Marriage is not just a legal binding of two loved ones. In reality, it takes more than two to complete a marriage. Perhaps, it also takes the toils of two great mothers.
Last Saturday marked the wedding of Mark Mezvinsky and Chelsea Clinton, the daughter of former U.S. President Bill Clinton and U.S. Secretary of State Hillary Rodham Clinton. For many, the bride may be more known than the groom. However, Mark, too, has a well-known mother, Marjorie Mezvinsky. This day, the spotlight the two strong-willed mothers received seemed as bright as the ones that shined on the bride and groom.

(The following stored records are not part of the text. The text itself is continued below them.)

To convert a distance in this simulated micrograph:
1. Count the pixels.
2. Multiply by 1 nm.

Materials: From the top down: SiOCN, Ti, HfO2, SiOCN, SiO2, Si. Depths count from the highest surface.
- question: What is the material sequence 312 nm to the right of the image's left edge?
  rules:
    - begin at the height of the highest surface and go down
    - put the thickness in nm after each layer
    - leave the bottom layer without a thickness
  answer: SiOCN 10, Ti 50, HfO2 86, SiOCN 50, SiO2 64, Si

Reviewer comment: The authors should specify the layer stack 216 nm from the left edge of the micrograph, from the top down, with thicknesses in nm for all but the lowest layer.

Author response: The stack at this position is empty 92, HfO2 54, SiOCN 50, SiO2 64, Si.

Marjorie Mezvinsky, now mother-in-law of Chelsea Clinton, seemed to be no ordinary mother, as the similar title goes for Hillary Clinton. Marjorie is a five-time Emmy award winner and had been working as a CBS News Foundation Fellow, and also as a television journalist at NBC for over 24 years.
During her years as a broadcast journalist in 1970, a report on Korean orphans seemed to have affected Marjorie’s adoption of Lee Heh, then a 6-year-old South Korean girl, the first-ever foreign child adoption by a single American mother. Four years later, she adopted a 4-year-old Vietnamese girl, and in 1975, married then Congressman Edward Mezvinsky.
Lee Heh Margolies was 15 when she was chosen from hundreds of applicants to join a select group of 101 congressional pages in Washington, D.C. and first appeared on the December issue of People magazine that year. Lee seemed to enjoy her popularity as she appeared on a talk show on the adoption issue, appeared on the “Free to Be You and Me” TV special, and interviewed Chicago’s late Mayor Richard M. Daley for Children’s Express magazine. In interview with People magazine, she said, “I want to become famous.”
Chelsea Clinton and Marc Mezvinksy's wedding. (Yonhap News)
The Melvinskys had two sons together, and later on adopted three more Vietnamese boys. This made 11 children in total for Marjorie, as she had four children through her former marriage.
Aside from her journalistic career and her charity work, her enthusiasm toward politics led to an exceptional relationship with the former U.S. president. In 1992, Marjorie ran for Congress in Pennsylvania and won. During those years, Marjorie received attention for her decision on Bill Clinton’s controversial 1993 budget. Marjorie was not a fan of the bill, but gave a supporting vote after Clinton’s appeal, which cost her re-election bid primarily because she cast the deciding vote for President Clinton’s tax bill, which was unpopular with her constituents.
In Bill Clinton’s 2004 Memoir “My Life,” he noted about Marjorie: “She earned an honored place in history, with a vote she shouldn’t have had to cast.”
Alongside her political achievements, she currently works as a professor at the Fels Institute of Government at the University of Pennsylvania and serves as the founder and chair of Women’s Campaign International, a group that provides advocacy training for women throughout the world.